# Building a document answering model 
In this section, let us learn how to use ktrain for building a document answering model. We know that in document answering, we will have some set of documents and we use those documents to answer a question. Let us see how we can do this using ktrain. 

First, let us import the necessary libraries:


In [1]:
%%capture
!pip install ktrain==0.25.3

In [2]:
from ktrain import text
import os
import shutil


In this exercise, we will use the BBC news dataset. The BBC news dataset consists of 2225 documents containing news from 2004 to 2005. It includes news in these five categories - business, entertainment, politics, sport, tech. 

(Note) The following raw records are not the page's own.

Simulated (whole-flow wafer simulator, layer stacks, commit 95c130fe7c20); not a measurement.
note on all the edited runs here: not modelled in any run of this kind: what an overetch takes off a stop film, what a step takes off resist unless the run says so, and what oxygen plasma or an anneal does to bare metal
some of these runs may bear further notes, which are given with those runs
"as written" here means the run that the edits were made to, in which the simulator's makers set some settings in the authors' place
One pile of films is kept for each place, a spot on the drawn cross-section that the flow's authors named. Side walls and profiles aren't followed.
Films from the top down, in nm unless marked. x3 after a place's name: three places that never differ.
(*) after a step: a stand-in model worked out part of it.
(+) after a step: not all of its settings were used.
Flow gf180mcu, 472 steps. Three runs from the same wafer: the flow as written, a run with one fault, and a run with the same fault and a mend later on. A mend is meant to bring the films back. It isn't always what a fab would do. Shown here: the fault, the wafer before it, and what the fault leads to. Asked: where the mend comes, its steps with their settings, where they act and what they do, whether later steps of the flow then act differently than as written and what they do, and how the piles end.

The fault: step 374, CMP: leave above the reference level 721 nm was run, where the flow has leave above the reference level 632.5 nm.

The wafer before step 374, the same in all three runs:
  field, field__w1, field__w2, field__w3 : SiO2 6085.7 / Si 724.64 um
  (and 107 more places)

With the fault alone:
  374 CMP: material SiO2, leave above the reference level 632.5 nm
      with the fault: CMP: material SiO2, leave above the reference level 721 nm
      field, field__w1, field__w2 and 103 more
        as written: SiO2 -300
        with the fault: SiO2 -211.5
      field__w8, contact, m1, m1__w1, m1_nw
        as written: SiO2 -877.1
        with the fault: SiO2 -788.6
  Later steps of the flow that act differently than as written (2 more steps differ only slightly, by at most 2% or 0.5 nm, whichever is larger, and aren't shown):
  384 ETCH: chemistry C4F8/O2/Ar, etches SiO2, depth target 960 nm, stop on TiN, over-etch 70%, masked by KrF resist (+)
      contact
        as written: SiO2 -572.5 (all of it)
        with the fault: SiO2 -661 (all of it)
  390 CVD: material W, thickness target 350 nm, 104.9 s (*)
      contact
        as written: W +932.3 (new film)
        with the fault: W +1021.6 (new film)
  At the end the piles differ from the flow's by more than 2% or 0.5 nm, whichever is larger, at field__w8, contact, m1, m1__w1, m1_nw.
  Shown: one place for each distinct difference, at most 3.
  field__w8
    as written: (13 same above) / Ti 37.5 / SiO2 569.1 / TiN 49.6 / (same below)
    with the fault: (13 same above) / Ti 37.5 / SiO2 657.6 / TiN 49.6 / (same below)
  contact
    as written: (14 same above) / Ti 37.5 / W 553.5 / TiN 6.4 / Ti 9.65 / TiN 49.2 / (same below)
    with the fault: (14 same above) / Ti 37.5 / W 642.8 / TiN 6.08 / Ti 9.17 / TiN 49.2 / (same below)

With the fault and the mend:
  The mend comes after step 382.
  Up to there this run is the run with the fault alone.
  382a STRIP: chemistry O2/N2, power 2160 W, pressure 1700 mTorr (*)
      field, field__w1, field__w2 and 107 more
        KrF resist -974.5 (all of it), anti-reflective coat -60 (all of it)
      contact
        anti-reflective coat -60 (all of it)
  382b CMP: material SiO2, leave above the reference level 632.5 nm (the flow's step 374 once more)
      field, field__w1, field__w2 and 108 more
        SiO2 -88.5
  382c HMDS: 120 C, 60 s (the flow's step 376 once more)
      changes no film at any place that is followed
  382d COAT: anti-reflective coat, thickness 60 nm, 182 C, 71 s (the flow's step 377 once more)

First, let us download the dataset: 


In [3]:
!wget http://mlg.ucd.ie/files/datasets/bbc-fulltext.zip

--2020-12-30 22:23:23--  http://mlg.ucd.ie/files/datasets/bbc-fulltext.zip
Resolving mlg.ucd.ie (mlg.ucd.ie)... 137.43.93.132
Connecting to mlg.ucd.ie (mlg.ucd.ie)|137.43.93.132|:80... connected.
HTTP request sent, awaiting response... 200 OK
Length: 2874078 (2.7M) [application/zip]
Saving to: ‘bbc-fulltext.zip’


2020-12-30 22:23:24 (3.76 MB/s) - ‘bbc-fulltext.zip’ saved [2874078/2874078]




Next, unzip the dataset: 


In [4]:
%%capture
!unzip bbc-fulltext.zip


Now, import the necessary libraries: 


In [5]:
from ktrain import text
import os


Change directory to our BBC news folder: 

In [6]:
os.chdir(os.getcwd() + '/bbc')


The first step is initializing the index directory. It is used for indexing all the documents. We don't need to create any new directory manually. We just need to pass the name of the index directory to the function intialize_index and then the index directory will be created: 


In [7]:
text.SimpleQA.initialize_index('index')

FileIndex(FileStorage('index'), 'MAIN')


After initializing the index, we need to index the documents. Since we will have all the documents in the folder, we will use the function index_from_folder.  The function index_from_folder takes the folder_path where we have all the documents and the index_dir as the parameter: 


In [8]:
text.SimpleQA.index_from_folder(folder_path='entertainment',index_dir='index')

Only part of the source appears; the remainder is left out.